Silvia is played by Pauline Lamb, and she portrays her as a kick-a*s woman who has worked hard to leave behind a chaotic childhood and establish herself in the middle class—and as a proud lesbian. This house represents a milestone for her. Cat, played by Rachel Manteuffel, is more passive; she notes once that her family never screamed at each other and she is obviously uncomfortable with confrontation; until she finds her inner warrior and changes the playing field for a whole bunch of people. These two are so natural and artless together I read the program half-expecting them to be a real-life couple. They embody the countless alterations people make each day when living intimately with another human being; these are two rich, nuanced performances.
Providing some comic relief as a very understated, wary real estate agent is Dannielle Hutchinson as Fanny Atwood. She put one in mind of a cat in her interactions with people—aloof, judging you, her own agenda. She has ties to almost everyone in town, however, and as one of the few African-Americans in this very white suburb, which she really seems to detest, you wonder why she stays.
Jacqueline Chenault portrays Tracy Roberts, the mayor, who is not a pleasant person behind the smile. She wants to tear the house down and salt the earth and sees no reason why the two new homeowners should get in her way. She hires Dave Sullivan, a “bad house” real estate consultant to examine the house and the circumstances and give a report to herself and the town council. As played by Dave Sullivan, he turns out to be probably the most honorable person in that town. Lisa Rogers is an activist played by Hilary Kelly; her’s is the most stereotypical role—strident and didactic and possibly crushing on Cat. She does have a couple of shouting matches with the evangelical Christian next-door neighbor Craig Cappetta (a smarmy Brian Crane); these two obviously have a history. When these two butt heads, it is very reminiscent of the current tide in political discourse.

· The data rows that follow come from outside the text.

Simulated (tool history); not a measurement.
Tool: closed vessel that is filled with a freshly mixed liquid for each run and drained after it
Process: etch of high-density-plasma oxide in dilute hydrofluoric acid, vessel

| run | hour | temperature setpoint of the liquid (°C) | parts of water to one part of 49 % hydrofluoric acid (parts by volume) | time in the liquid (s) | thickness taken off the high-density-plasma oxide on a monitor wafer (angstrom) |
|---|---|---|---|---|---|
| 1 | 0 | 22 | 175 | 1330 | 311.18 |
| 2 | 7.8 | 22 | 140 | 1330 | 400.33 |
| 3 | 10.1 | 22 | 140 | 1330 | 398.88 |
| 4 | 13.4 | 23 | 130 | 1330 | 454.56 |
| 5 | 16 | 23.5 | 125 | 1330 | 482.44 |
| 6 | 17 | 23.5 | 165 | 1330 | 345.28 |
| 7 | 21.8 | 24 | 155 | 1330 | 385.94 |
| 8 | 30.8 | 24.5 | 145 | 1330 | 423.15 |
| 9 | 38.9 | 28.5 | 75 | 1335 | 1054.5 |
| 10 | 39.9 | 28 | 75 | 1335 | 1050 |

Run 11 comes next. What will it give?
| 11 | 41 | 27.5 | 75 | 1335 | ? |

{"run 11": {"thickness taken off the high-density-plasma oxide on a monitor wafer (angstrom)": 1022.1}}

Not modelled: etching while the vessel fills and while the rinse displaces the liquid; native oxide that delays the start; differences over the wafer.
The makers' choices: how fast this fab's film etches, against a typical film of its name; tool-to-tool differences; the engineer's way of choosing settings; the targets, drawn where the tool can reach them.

While Cat and Silvia are trying to settle into their new house and figure out next steps, the ghosts of the former owners, Loretta, the mother, and Kristofer, the son and murderer, play out some of the past in that house. It brings a hint of a ghost story to the proceedings; it also makes one wonder what one would do if they found themselves in the position of buying a property that had a stigma on it. As Silvia points out, if everybody refused to buy a house where something bad had happened, no one would be living inside anywhere. The portrayal of Loretta by Rebecca Dreyfuss is heartbreaking; it seems to have been less thought out by the author, but she colors outside those lines to show a woman with an older teenage son who is trying so hard to be a good parent, a good employee, and a good person. Thomas Shuman plays Kristofer as a human boy who feels betrayed by those who should protect him and who looks desperately for belonging in the wrong place. Both actors give very nuanced performances and help humanize the so-called monster.
This play asks some interesting questions. Who should be judged? Who should get to do the judging? Is it possible to ever take self-interest out of any situation? Why do we judge so quickly? How do we take fear out of an equation before we act on it? Why can’t humans be more accepting? What are we so afraid of? This show also engendered some lively conversation on the ride home; but whether it does or not, it’s also a really well-done show with an erudite script, and a powerful emotional wallop.
Advisory: Language, adult subjects, suicide, one gunshot.
Running Time: Approximately two hours with one 15 intermission.